Bill Totten's Weblog

Saturday, May 14, 2005

How Blair backed a loser

New Statesman Leader (May 16 2005)

Another day in Iraq, another five bombs, another fifty dead. No doubt many Iraqis are celebrating newfound freedoms (see page 17), but there can be no celebrations for the dead, who may now exceed 100,000. Tony Blair's argument that, whatever the truth about Saddam Hussein's threat to western countries, it was "a good thing" to overthrow him looks, given the human cost, increasingly absurd, even heartless. But there was another argument for the war that the Prime Minister never used in public - though, given what we now know about how early he agreed with President Bush on an invasion, it must have been in the forefront of his mind. This was simply that it was in Britain's national interest to continue, even into an illegal war, what has long been its foreign policy: to maintain the "special relationship" and stay onside with America.

Even that argument, based on pure realpolitik, now seems wrong. Indeed, the greatest criticism of Mr Blair's Iraq policy is that he backed the wrong horse. A hard-headed decision to support the only superpower might be defensible; unfortunately for the Prime Minister, his ally, for which he sacrificed so much, now looks like a power that has passed its peak. This may seem a perverse judgement when the US still has military resources that exceed those of the next four greatest powers combined. But there are several reasons for believing that Iraq is a greater disaster for America than even Vietnam.

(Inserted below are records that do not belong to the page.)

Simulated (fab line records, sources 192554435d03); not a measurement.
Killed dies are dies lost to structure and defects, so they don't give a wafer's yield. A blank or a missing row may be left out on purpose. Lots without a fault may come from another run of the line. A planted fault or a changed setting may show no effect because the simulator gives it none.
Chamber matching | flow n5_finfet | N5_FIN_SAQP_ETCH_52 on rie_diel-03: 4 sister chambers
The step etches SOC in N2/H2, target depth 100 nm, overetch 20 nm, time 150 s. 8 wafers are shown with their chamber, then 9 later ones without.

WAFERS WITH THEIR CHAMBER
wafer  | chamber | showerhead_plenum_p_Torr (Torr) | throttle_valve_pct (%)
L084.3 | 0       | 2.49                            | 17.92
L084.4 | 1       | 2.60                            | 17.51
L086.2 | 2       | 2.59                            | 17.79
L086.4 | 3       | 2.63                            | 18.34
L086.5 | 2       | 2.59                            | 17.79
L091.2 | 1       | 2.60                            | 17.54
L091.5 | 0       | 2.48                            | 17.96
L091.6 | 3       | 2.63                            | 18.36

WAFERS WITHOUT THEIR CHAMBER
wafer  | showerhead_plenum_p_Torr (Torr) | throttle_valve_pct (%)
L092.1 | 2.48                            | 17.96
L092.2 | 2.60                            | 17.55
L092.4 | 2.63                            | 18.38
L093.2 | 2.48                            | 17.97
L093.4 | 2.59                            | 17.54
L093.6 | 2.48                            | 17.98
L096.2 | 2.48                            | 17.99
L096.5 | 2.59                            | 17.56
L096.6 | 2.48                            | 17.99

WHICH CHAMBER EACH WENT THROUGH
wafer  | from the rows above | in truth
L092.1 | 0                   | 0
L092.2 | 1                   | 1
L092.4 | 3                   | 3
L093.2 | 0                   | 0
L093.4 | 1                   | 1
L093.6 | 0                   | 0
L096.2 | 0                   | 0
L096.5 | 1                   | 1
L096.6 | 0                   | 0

First, the Vietnamese were incomparably stronger than the Iraqi insurgents. They had outside help from a superpower (the then USSR), they had heavily armoured vehicles and they had a track record of successful guerrilla warfare in an ideal natural environment. The Iraqi insurgents enjoy none of these. Moreover, the US forces are better equipped and better prepared than their 1960s and 1970s counterparts. If this great military machine cannot win in Iraq, people may ask, where can it win? Moreover, while the "domino effect" in Asia (one state after another going communist) never looked very plausible, such an effect in the Muslim world looks all too likely. The difference is that this one is entirely of America's making. The probable outcome of the Iraq imbroglio is a Shia Islamic republic, similar to that in Iran, thus creating all sorts of possibilities for the export of Islamist revolution throughout the region. President Bush may have fatally upset the Middle East balance of power.

Second, the cost of the Iraq war looks calamitous for US finances. At the time of the invasion, the current account deficit was growing at the rate of $1.5 billion a day. Much of the money to finance it comes from east Asian governments and banks, particularly Japan and China, which now hold vast dollar reserves and more than a trillion dollars of US government securities. For now, the US has little to worry about, as Japan particularly feels that its prosperity and security depend on America. But that surely cannot continue indefinitely throughout a second "American century". As any tourist knows, the dollar has fallen steeply. Claims that there will never be a capital flight from America - and, even if there were, that US investors overseas would cure it by repatriating their own holdings (see, for example, the current issue of Foreign Affairs, house journal of the Washington foreign policy establishment) - are uncomfortably reminiscent of the claims that the dotcom bubble would never burst. The US risks losing its financial as well as its military hold on the world.

Third, the US has already lost perhaps its most important asset: its legitimacy. The secret of real power is that brute force hardly ever needs to be used openly - the cold war was won without US forces firing a shot - and, even when the iron hand is seen, it commands at least tacit consent from significant allies. In Iraq, the US managed to bring France, Germany, Russia and China into joint, open opposition. In any further attempt at imposing military solutions - in Iran, for example - the "coalition of the willing" is likely to be even smaller. As Michael Meacher wrote in the New Statesman last week, the growth of US militarism is prompting the emergence of a new power bloc of China, Russia, India and Brazil. The regimes governing the first two countries are hardly beacons of moral authority. But that is beside the point: as one commentator has put it, America itself is now so "radioactive" that nobody wants to stand beside it.

The history books rarely weigh justice, humanity and morality. They tend rather to consider the long-term geopolitical effects of statesmen's actions: did they choose the right alliances at the right time, and so on. On those grounds, the hand of history is not likely to be kind to Mr Blair. Perhaps his successor's record will look better.